Document processing in Liferay portal

Document processing in Liferay portal - java

I've been using Liferay a lot for past 2 years, but I have never needed any extensive document management.
Now I have a portlet where users upload documents (MS office OLE2 documents, ODS documents, PDF etc.) and I have to persist them with all metadata available.
I know how would I do that without using Liferay, I'd probably use Apache solr with Apache Tika (UpdateRichDocuments and ExtractingRequestHandler) or Apache Jackrabbit that are using Apache Tika under the hood (org.apache.jackrabbit.extractor.*).
The problem is, that If I look at the trunk of Liferay, there are some key classes :
Hooks (JCRHook, FileSystemHook, CMISHook, s3Hook) that are employed from within DLLocalServiceImpl kinda directly
Another alternative is using DLAppLocalServiceImpl that is employing DLRepositoryLocalServiceImpl and the files are persisted into repository also via Hooks, but a lot of additional stuff is done in there.
There is not jackrabbit-text-extractors library in Liferay, so I suppose If I wanted metadata to be extracted from PDF, DOCs, ODS documents, I would have very hard times... because the DL service layer doesn't accept additional properties
I think I'd have to avoid using DL services and JCR hook and access Jackrabbit directly... But I would loose the compatibility and possibility migrate my repository etc.
Could please anybody collaborate on this one please ? Thank you

SOLR for indexing, Jackrabbit for document storage. Managing Liferay Document Library in code is fairly easy, just look at the DL*LocalServiceUtil classes, namely DLFolderLocalServiceUtil and DLFileLocalServiceUtil. By default Liferay just creates a matching folder/file structure on the hard drive (with names changed) so you'd only need to write code or use Jackrabbit if you wanted more than this since Liferay allows up/download and viewing out of the box via the control panel and various portlets.
I haven't used JackRabbit with Liferay but once configured everything should be managed under the covers and you shouldn't need to worry about it on the front end.
When you say "with all metadata available" I'm not sure what is retained, but aside from renaming the file so that it can be tracked there shouldn't be any other changes. It should be quick and easy to test by uploading a file of each type and checking the entries in the LIFERAY/data/document_library directory and subdirectories. Again this would be different if Jackrabbit is used.

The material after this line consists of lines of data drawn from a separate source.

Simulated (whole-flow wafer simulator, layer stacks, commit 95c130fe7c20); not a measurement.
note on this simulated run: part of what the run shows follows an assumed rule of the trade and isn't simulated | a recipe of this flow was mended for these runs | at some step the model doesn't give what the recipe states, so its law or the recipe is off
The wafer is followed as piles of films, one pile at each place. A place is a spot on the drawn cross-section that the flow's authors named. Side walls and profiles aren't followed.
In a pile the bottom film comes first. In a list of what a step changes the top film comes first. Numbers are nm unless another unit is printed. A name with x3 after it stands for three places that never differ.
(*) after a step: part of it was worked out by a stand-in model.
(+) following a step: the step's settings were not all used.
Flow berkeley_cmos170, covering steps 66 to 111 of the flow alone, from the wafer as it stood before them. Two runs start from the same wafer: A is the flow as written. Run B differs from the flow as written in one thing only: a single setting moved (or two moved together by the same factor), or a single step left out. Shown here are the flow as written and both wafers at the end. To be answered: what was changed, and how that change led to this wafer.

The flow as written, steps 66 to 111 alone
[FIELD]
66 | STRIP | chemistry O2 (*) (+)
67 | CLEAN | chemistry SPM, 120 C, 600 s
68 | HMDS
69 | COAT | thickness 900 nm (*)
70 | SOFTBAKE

those two services DLLocalServiceImpl and DLAppLocalServiceImpl both are and will, I suppose, important. The former one if for direct access to repository. Notice that when adding a file via this service you need to persist corresponding DlFileEntry into database and than reference that addFile(...., fileEntryId, ...).
The latter service is doing additional stuff for you, mainly asset management and workflow.
Regarding your use case, I would avoid using document library, because no metadata can go down into the JCR repository. Actually only metadata/custom properties that you could store would be custom properties AKA Expando feature of Liferay portal.
Best way for you seem to be implement your own jackrabbit hook to store data into repository and let Liferay document library use that repository.

Think Edgar is correct. If you check the current trunk via http://svn.liferay.com/repos/public/portal/trunk/portal-service/src/com/liferay/documentlibrary/service/DLLocalService.java (login as guest and no password), you will no longer find the class DLFolderLocalServiceUtil. We are using the existing DLFolderLocalServiceUtil class as well. Thanks for the heads up. We will refactor our code so when 6.1 comes around we can still use the DocumentLibrary services.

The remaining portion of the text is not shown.